From the eastern end of the parking area, at the sign “Welcome to Bloomingdale,” follow the blue-blazed Hewitt-Butler Trail, which heads north and descends to Posts Brook at Otter Hole, where there is an attractive cascade and waterfall. Here, the trail crosses the brook on large boulders.
Just beyond the brook, the light-green-blazed Otter Hole Trail leaves to the left, and the Hewitt-Butler Trail is joined by the Highlands Trail, with teal diamond blazes. Continue ahead, following the blue and teal diamond blazes along a rocky woods road. When you reach the next Y intersection, take the right fork. The trail continues to ascend for a short distance, and then begins a steady descent.
About half a mile from the start, the trail turns left, leaving the broad woods road that it has been following, and continues to descend. Soon, the yellow-blazed Wyanokie Crest Trail joins from the right. The two trails run together for only a short distance, and the yellow trail almost immediately leaves to the left.
Turn left, now following the yellow-blazed Wyanokie Crest Trail, which descends gradually to reach a tributary stream of Posts Brook. For the next mile, the trail traverses one of the most remote and wild areas in Norvin Green State Forest. It closely follows the stream, first paralleling it on the left. It crosses over to the east side of the widely braided stream, ascends gradually along the east bank for a short distance, then crosses back to the west side over large boulders and continues to parallel the stream. The treadway is quite rocky in places, particularly at the stream crossings. There are several cascades along the stream, which is most scenic during periods of high water.
After paralleling the stream for about half a mile, the trail bears left, away from the stream. The rocky terrain ends, and the trail ascends, steeply in places, finally emerging in an open area. Most of the trees in this area were killed by a gypsy moth infestation and drought in 2005-06; only a few relatively young trees remain.
The trail descends slightly through a rocky area and soon ascends to a semi-open area, with many glacial erratics (large boulders) dotting the rock slabs. Another open area, with a large glacial erratic, is soon reached. Finally, the trail arrives at the crest of the ridge. Here, a cairn, a post and a triple-orange blaze mark the start of the orange-blazed Outlaw Trail, which leaves to the right, but you should continue ahead on the yellow-blazed Wyanokie Crest Trail.

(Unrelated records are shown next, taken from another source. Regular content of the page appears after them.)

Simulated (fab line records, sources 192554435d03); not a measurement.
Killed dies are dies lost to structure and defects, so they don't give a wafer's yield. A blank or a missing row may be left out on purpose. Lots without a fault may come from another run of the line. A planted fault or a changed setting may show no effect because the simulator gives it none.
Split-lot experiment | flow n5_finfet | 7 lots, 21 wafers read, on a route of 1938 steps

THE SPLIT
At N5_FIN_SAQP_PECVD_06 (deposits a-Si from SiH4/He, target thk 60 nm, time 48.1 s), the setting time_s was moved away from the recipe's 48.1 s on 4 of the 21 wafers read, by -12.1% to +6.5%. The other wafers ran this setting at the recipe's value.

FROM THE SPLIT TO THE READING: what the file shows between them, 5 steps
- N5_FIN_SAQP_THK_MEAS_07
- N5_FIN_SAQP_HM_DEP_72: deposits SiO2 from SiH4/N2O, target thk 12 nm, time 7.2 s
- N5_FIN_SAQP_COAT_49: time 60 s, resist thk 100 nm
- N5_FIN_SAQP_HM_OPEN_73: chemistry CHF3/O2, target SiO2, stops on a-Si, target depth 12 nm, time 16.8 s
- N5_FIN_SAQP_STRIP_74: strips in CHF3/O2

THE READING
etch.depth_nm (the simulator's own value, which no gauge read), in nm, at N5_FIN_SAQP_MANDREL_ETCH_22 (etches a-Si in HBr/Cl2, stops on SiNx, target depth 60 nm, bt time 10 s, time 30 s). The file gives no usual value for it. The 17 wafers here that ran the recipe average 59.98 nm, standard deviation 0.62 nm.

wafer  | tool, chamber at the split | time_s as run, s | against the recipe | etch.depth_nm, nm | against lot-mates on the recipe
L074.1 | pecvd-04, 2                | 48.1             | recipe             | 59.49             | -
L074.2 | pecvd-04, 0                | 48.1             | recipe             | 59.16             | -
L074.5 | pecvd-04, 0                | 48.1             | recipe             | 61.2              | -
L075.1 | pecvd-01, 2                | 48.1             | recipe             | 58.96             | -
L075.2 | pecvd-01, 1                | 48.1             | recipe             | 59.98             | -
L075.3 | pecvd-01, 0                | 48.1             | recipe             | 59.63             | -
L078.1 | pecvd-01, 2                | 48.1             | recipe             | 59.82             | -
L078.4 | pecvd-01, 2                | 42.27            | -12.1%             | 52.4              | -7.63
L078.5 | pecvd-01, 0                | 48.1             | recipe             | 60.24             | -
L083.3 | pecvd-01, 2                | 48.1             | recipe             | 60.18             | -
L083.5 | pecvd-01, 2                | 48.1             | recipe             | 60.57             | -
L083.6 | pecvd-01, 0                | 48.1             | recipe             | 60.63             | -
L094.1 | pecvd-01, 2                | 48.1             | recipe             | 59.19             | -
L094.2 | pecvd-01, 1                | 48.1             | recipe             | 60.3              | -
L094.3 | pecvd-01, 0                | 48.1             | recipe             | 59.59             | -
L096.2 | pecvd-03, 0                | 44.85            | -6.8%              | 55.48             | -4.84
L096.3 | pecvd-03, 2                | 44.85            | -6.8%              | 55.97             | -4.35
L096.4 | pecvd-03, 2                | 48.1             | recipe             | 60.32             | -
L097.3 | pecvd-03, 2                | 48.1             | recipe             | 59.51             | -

The trail now curves to the south and climbs gradually through a second-growth forest of deciduous trees, with an understory of blueberries and mountain laurel. In a third of a mile, the trail emerges at a viewpoint that overlooks Buck Mountain to the west. The trail now descends through dense mountain laurel thickets. At the base of the descent, it crosses a stream on rocks and reaches a junction with the light-green-blazed Otter Hole Trail.
The Wyanokie Crest Trail continues ahead to climb Buck Mountain, but you should turn left onto the Otter Hole Trail (also the route of the teal-diamond-blazed Highlands Trail), which follows a pleasant woods road. After a steady descent, you’ll reach a T-intersection with the blue-blazed Hewitt-Butler Trail. Turn right here, now retracing your steps, and follow the Hewitt-Butler Trail across Posts Brook at the Otter Hole and back to the parking area where the hike began.